Types of Cybersecurity Threats
The most common types of cybersecurity threats include:
Like the name suggests, malware is malicious software introduced to your system in an effort to compromise the security and confidentiality of your stored data. Malware is often difficult to detect until it causes extensive damage and disruptions to your business.
How it happens: A common malware scheme involves sending an email with a bad attachment. When an employee at your business clicks to open the attachment, they are really downloading the malware onto the device, allowing it to gain access to your network.
If recent data breaches are any indication, ransomware is becoming an increasingly large threat for many industries. Ransomware is a type of malware, but rather than quietly accessing your private data, it shuts down systems – demanding payment in exchange for returning system access. In some cases, if the ransom isn’t paid, scammers will destroy the data.
How it happens: Like malware, ransomware is also introduced to devices through emails or websites that contain suspicious links, attachments or downloads.
We’ve all seen phishing emails — attempts to lure users to third-party sites to obtain personal information. Phishing can be subtle. The email or call you receive may seem legitimate, appearing to come from someone trusted and asking for personal information or money.
How it happens: An employee receives an email seemingly from the company CEO asking for confirmation of private employee credentials. The employee misses a typo in the sender’s address that indicates a phishing scheme and responds, putting your systems at risk of attack.

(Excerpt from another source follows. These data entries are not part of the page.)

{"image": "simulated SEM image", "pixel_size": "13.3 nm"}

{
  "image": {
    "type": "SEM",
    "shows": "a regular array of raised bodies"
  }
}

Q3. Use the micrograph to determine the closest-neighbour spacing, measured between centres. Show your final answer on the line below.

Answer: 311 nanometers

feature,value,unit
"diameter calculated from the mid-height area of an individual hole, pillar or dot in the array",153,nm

How to Prevent Cyber Attacks
The great news is that proactive cyber defense is actually fairly simple. Here are some tips for how to prevent cyber-attacks on your business:
Have a Plan
Don’t wait for a breach to happen. Instead, come up with a plan for how your staff will actively work to prevent breaches, how you’ll respond internally in the event of a cyber-attack and how you’ll work with your customers (if necessary) to recover.
Up Your Security
Restrict access to sensitive data to only those who need it. Secure your systems with unique credentials for each employee and change passwords often. Conduct regular trainings with your staff on cyber security and risk prevention.
Review and Improve
Regularly review your security protocols and make changes when necessary to protect your staff and business. And don’t forget to keep software up to date with the latest updates and patches to avoid leaving your systems vulnerable to attack.
Review Your Policy
Your team should regularly review all commercial insurance policies to ensure you have the coverage you need, and all premiums are up to date. While this won’t technically prevent a loss, it will help you avoid a lot of headaches in the event of a data breach.